The Fabric Quilt
George Ward Commemorative Quilt
In October 2009, Wardsville’s quilt committee began designing a fabric quilt to
commemorate their community’s founders, Mr. and Mrs. George Ward. The initial idea came from Denise Corneil, an artistic community leader who puts Martha Stewart to shame. She had caught sight of the rural folk art phenonomen called “barn quilts” that are sweeping the United States. She was impressed by the news that the Temiskaming International Plowing Match 2009 in northern Ontario had created a barn quilt trail featuring over 90 barn quilts.

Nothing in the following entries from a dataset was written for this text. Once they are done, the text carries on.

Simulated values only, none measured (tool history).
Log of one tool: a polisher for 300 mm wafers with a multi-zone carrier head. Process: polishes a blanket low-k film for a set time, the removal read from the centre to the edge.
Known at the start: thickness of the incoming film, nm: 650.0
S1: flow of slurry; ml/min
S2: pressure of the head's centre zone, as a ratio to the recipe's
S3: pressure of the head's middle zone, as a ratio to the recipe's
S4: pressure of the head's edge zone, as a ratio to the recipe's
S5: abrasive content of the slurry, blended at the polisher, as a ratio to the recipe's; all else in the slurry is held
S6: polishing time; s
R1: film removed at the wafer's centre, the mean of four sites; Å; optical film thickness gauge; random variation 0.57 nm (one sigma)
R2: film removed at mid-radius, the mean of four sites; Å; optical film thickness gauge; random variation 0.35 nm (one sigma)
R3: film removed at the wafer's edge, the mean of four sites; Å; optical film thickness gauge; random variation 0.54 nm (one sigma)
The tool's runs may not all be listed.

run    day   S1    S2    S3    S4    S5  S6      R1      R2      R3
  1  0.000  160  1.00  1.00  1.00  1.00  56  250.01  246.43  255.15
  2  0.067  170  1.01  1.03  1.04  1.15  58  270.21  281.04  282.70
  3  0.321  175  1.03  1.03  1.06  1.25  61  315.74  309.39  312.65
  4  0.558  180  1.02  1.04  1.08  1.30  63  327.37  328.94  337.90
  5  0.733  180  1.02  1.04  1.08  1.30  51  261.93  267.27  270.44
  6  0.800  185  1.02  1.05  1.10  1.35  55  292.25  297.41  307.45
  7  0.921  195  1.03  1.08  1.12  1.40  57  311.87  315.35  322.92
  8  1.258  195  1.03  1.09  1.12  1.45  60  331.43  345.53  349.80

Eleanor Blain and Sue Ellis, experienced quilt makers, joined the team and they quickly came up with a scheme to create a quilt involving as many women as possible. It did not matter whether they were skilled needle workers. It was a communal project which would involve as many mothers and daughters as possible.
They wanted a story line for their bicentennial commemorative quilt. It was common knowledge that Wardsville was named after a Mr. George Ward. No one knew much about him. In 1810, Mr George Ward was requested by the British Government to establish a stopping point for travellers along a section of Longwoods Road between Thamesville and Delaware, in Upper Canada – the Western District it was called. That was all they knew. There were still Ward descendants but none lived in the area. It had been several years since they’d returned for a reunion.
Luckily, Wardsville is blessed by a local historian who keeps his personal artifact collection in a cute building in Wardsville. Ken Willis had written a book about Wardsville featuring the details of George Ward’s life. A retired soldier with a young family, Mr. Ward was asked to supply provisions and fresh horses for the military. There was barely a trail through the Carolinian Forest now called Skunk’s Misery. In 2010, it is one of the largest remnant of Carolinian forest in Canada. in 1810, it would have been a nasty section of deep dark forest where travellers, settlers, and regiments were getting lost. Ward and his family carved a settler’s homestead out of the forest and called it Ward’s Station. Two years later war broke out. On March 6, 1814, the Battle of the Longwoods took place a couple miles east of his homestead. Ward and his wife suffered many trials and tribulations. Accused of treason by the British, George Ward went to his grave in 1837 still trying to clear his name. His remains are buried in the Wardsville cemetery.